I'd like to provide an alternative explanation that addresses the question of, "How could two independent reports contain exactly the same mistakes?", which isn't specific to this battle, but would apply here: The consequences of strict hierarchical rigidity in Japanese culture and an emphasis on conformity. This is an alternative (but not mutually exclusive) explanation to discussing the ways in which particular ships might be misidentified, as @Mark covered, or the pointing out the notion that it's in general the exception to get a scouting report exactly right as @T.E.D. mentioned.

One nice summary of analysts and historians trying to understand Japan's overall naval defeat is here, and one of the explanations is:

Japan was defeated because of strategic, logistical, and technical deficiencies over which it had very little control, because of the negative results of fallible human decision making, and because of the bureaucratic inertia found in many modern military organizations [emphasis mine]

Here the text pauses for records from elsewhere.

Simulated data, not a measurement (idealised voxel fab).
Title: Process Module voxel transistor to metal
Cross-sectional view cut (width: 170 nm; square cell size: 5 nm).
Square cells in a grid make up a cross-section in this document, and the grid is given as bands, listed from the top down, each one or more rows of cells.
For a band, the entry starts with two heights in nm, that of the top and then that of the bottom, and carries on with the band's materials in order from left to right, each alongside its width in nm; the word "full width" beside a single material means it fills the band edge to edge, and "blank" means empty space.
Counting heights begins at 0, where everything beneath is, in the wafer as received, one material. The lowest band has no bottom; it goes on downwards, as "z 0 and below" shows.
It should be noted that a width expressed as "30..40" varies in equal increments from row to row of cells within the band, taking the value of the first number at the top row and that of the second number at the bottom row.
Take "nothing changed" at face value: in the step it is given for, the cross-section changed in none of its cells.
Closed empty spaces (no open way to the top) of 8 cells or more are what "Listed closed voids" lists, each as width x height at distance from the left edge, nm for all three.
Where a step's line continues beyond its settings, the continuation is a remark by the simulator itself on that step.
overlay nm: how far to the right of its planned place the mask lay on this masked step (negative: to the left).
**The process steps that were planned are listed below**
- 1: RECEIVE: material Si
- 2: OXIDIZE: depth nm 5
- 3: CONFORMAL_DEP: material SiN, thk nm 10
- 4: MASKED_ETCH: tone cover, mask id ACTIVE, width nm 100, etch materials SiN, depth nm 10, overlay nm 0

I've been searching for sources which I've read before (but now can't find) that describe how Japanese commanders were reluctant to relay bad news and failed objectives to superiors, which hampered them learning from mistakes that were made during battle. It's not hard to imagine that the same forces were at work during the battle in question here. The battle of Coral Sea example specifically would be especially easy to rationalize along these lines if the first scout was older or higher ranking than the second scout. I'd welcome any additional sources.